Let $X$ be an integral Noetherian scheme. If $Z \subset \mathbb{P}^n_{\mathbb{Z}}$ is a closed subscheme, under what conditions can we say that the codimension of $X \times Z \subset \mathbb{P}^n_X$ is equal to the codimension of $Z \subset \mathbb{P}^n_{\mathbb{Z}}$? I am really interested in the case that $Z$ has codimension one, i.e. $Z$ is a Weil divisor on $\mathbb{P}^n_{\mathbb{Z}}$.
Edit: this is not always true. If the subscheme is of an "arithmetic" nature, e.g. $\mathbb{P}^n_{\mathbb{F}_p} \subset \mathbb{P}^n_{\mathbb{Z}}$, then the result depends very much on the characteristic in which $X$ lives.
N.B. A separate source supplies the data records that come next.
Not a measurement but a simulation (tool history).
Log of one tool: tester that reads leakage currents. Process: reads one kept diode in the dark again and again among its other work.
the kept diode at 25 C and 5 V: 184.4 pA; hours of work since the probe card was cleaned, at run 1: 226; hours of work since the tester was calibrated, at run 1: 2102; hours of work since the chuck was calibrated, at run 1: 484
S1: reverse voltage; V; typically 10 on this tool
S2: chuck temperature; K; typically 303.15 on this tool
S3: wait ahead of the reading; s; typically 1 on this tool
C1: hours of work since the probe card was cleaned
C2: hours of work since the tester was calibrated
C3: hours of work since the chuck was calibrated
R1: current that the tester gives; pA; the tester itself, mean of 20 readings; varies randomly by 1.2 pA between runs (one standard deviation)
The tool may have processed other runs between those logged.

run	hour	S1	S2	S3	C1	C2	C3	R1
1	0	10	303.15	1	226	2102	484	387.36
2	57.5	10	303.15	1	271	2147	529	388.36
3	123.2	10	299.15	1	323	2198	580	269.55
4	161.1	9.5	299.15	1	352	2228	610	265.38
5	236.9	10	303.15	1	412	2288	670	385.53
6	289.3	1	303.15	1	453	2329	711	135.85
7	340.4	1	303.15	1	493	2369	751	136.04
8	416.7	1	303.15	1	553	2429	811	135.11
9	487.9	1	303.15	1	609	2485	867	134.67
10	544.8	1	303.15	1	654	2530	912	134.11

Exercise III.12.6 in Hartshorne says that $\mathrm{Pic}(X\times \mathbb{P}^n)\cong\mathrm{Pic}(X)\times\mathrm{Pic}(\mathbb{P}^n)$ if we assume $h^1(X,\mathcal{O}_X)=0$. Thus, if $\mathcal{J}$ is the ideal sheaf of $Z$, the ideal sheaf $\mathcal{O}_X\times\mathcal{J}$ corresponds to $X\times Z$, which means that its codimension is the same as the codimension of $Z$.